(NEW YORK) — The American Automobile Association (AAA) is warning drivers nationwide not to over-rely on advanced safety systems in cars, like automatic braking and lane assist systems, during inclement weather.
New research from the organization found that heavy rain affects safety features from functioning properly, which can result in performance issues.
During AAA experiments, vehicles equipped with automatic emergency braking, that traveled at 35 mph, collided with a stopped vehicle one third of the time.
“Often these systems are tested in somewhat perfect conditions,” Greg Brannon, AAA’s director of automotive engineering and industry relations, told ABC News. “But the reality is drivers don’t drive in perfect conditions.”

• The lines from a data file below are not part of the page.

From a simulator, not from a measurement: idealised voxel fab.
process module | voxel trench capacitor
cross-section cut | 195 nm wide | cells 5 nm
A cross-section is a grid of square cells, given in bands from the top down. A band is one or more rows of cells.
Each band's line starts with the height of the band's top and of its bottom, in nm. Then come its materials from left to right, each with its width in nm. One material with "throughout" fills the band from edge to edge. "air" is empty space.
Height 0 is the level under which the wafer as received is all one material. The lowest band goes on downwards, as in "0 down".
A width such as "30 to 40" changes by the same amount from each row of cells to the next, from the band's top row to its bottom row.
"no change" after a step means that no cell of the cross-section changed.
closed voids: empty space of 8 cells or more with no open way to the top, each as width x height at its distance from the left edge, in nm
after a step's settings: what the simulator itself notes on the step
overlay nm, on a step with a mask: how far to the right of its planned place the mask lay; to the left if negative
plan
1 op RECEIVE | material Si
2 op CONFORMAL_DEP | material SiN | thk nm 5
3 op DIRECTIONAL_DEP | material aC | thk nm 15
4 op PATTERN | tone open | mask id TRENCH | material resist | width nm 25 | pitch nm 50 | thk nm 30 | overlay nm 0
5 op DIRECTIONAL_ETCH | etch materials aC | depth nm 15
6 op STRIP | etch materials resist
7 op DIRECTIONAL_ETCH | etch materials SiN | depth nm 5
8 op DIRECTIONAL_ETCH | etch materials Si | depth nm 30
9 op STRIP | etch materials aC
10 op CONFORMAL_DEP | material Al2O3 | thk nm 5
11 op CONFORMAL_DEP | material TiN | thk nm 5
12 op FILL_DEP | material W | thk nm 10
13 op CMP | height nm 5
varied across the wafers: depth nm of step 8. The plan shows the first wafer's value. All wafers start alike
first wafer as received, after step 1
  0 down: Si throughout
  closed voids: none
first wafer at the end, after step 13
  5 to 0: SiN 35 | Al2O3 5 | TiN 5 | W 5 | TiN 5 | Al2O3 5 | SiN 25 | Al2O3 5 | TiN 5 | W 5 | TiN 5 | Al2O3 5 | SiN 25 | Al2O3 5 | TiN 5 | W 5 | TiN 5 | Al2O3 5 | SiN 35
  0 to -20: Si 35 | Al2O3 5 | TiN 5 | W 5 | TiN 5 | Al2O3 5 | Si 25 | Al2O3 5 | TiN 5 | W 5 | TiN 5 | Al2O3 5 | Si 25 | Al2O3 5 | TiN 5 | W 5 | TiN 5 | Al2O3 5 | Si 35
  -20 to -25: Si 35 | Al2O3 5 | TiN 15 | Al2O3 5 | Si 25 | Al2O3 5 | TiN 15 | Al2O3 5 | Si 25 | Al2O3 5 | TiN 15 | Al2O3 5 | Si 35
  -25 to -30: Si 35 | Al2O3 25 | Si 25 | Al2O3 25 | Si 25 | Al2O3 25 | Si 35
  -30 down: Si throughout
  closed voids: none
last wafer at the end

In the experiment, AAA simulated rain and other environmental conditions, such as bugs and dirt, to measure impact on the performance of various advanced driver assistance systems (ADAS).
To simulate rainfall, AAA engineers designed a system using a reservoir to hold water atop the cargo area of the test vehicle. The system was connected to a nozzle positioned above the windshield, so the spray pattern covered the entire windshield.
“We created a device that allowed the windshield to experience basically what it would in a rainstorm,” Brannon said.
AAA also found that cars with lane keeping assistance departed their lanes 69% of the time.
“It’s pretty, pretty substantial and surprising findings for something that is on a lot of cars today,” Brannon said.
The tests were conducted with five different vehicles, including the 2020 Buick Enclave Avenir with automatic emergency braking and lane keep assist, a 2020 Hyundai Santa Fe with forward collision avoidance assist and lane keeping assist, a 2020 Toyota RAV4 with pre-collision system and lane tracing assist, and a 2020 Volkswagen Tiguan3 with front assist and lane assist.
According to the National Highway Traffic Safety Administration (NHTSA), “Driver assistance technologies hold the potential to reduce traffic crashes and save thousands of lives each year.”
The agency said more than 36,000 people died in motor vehicle crashes in 2019 — many of which were tied to human error.
Brannon said consumers should use advanced safety systems, but not in the place of engaged driving. “The most dangerous thing that a consumer can do is to over-rely on the systems.”
“AAA’s advice to consumers that have advanced safety systems in their car really is the same regardless of what that system is, and that’s to drive the car like the system is not there,” Brannon said. “Select a car that has the most advanced safety systems available, because they all hold a lot of potential to reduce injury and save lives, and that’s a good thing.”
Brannon said drivers should never use cruise control during inclement weather, and he advised motorists to slow down.
“Really understand the environment that you’re operating in and then make sure that you are fully engaged in that task of driving,” Brannon said.